Labour MP describes reaction to Lamont’s Cuts Commission as “hysterical”

43
1798

  By a Newsnet reporter
 
A Labour MP has described as “hysterical” reaction to Scottish Labour leader Johann Lamont’s announcement of a review of Scotland’s universal benefits system.
 
Douglas Alexander, Labour’s Shadow Foreign Secretary, was responding to widespread criticism of Labour in Scotland following confirmation that the party is looking at cutting back on areas such as free prescriptions, free personal care, concessionary travel for the elderly and tuition fees.

Speaking on BBC Scotland’s Sunday Politics Show, the Labour MP described the response from the SNP as “bluster”, saying:

“I take the rather hysterical reaction of some nationalists as evidence that despite the boasts and the bluster they actually don’t have very good answers to this debate.”

Mr Alexander defended the moves by Labour to address what the party insists is an unaffordable ‘something for nothing’ culture in Scotland that was, he claimed, causing cuts to services such as home help in his own constituency in Renfrewshire. 

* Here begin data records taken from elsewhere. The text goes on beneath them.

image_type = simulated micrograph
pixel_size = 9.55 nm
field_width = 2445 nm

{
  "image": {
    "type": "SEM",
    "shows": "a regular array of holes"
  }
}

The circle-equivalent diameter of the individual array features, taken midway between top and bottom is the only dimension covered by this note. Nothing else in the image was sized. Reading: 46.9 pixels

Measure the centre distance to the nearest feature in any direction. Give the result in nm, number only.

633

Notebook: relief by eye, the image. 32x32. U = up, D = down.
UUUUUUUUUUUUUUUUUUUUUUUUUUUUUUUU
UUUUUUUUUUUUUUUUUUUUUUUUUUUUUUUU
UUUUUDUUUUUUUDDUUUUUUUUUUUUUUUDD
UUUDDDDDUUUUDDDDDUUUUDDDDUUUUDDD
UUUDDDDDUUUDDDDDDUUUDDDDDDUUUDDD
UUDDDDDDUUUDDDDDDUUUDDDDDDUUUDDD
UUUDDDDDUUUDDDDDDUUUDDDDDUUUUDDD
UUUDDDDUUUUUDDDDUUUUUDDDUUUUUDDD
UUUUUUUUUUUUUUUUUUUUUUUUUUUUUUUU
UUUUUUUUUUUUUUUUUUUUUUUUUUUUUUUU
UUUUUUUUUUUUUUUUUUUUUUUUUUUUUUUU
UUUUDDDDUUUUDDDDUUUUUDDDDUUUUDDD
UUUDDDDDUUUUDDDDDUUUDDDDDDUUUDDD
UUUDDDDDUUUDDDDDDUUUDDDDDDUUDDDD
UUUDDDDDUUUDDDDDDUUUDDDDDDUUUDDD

Despite brushing off public comments from Conservatives applauding Labour’s new approach to benefits, the Labour MP recently highlighted the dangers to Labour of mounting an all out attack on the Tory party, when in a recent interview in the New Statesman he said: “If we try to blame the Conservatives for everything, the risk is that the public won’t believe us on anything.”

However Mr Alexander refused to be drawn on when Scottish Labour themselves would put forward their own policies on benefits amid claims that Labour will not reveal the results of their working group until after the 2014 independence referendum.

The Scottish Labour party is facing mounting criticism over plans to cut benefits.  Trade Unionists, third sector organisations, Student groups and even their own politicians have voiced objections to plans to end some or all universal benefits.

The party is now facing claims of a Lib Dem style broken promise after photographs emerged of several high profile MSPs signing pledges in support of no tuition fees.

Robin Parker, President of NUS Scotland said: “Abolishing tuition fees is absolutely crucial to ensuring we have fair access.  It is the poorest that would pay the price in a world with tuition fees, as a degree would be way beyond anything they could afford.

“If you’re from a poorer background, and deciding to go to a free college education, a paid apprenticeship or a university education that will cost you tens of thousands of pounds, the answer is obvious.

“With tuition fees, we will have no hope of ever making university open to people from all backgrounds in Scotland […] Developing new policies for Scotland, for all parties, is not about digging up the tired question of tuition fees from the grave.  We should not somehow seek to return to pre-devolution days, with pre-devolution policies.”

MEANWHILE, it has also emerged that Labour have been joined in their quest to cut the amount spent on universal benefits by the Scottish Tory party.

The SNP claimed that Labour and the Tories are now “joined at the hip” in their desire to axe the achievements of devolution, following Ruth Davidson’s confirmation today that she welcomes and supports Labour’s policy of slashing universal benefits.

In a series of articles today, Scottish Conservative leader Davidson pledges – among other things – to reintroduce tuition fees and prescription charges, and reduce eligibility for concessionary travel, in order to fund tax cuts.

However in a blow to the Unionist cuts-coalition, telephone canvassing conducted by the SNP this week found overwhelming public support for maintaining all of these policies.

Nicola Sturgeon has today said that voters now had a clear choice between the SNP – who remain true to the social democratic principles endorsed overwhelmingly by the electorate – and the anti-independence parties, whose main desire is to pass on Tory cuts to hard pressed households.

Commenting, Ms Sturgeon – the SNP’s Depute Leader and Scotland’s Deputy First Minister – said:

“The Tory-Labour pact to axe the achievements of devolution will only ensure that many more Scots vote Yes to an independent Scotland.

“The ‘Better Together’ campaign is bringing the anti-independence parties closer by the day. The vast majority of the Scottish public, as well as ordinary Labour members and voters, will be horrified by this Tory-Labour collusion to remove free education, free personal care for the elderly and re-introduce prescription charges.

“The Scottish Tories’ warm welcome for Johann Lamont’s Cuts Commission contrasts sharply with the surprise and concern voiced by the STUC, NUS Scotland, Age Scotland and others.

“People in Scotland overwhelmingly back these universal benefits – they define the kind of society in which we want to live – but the anti-independence parties just don’t seem to understand that.

“This week has been a watershed in the run up to the referendum – independence is now the only way to protect Scotland’s social democratic principles.”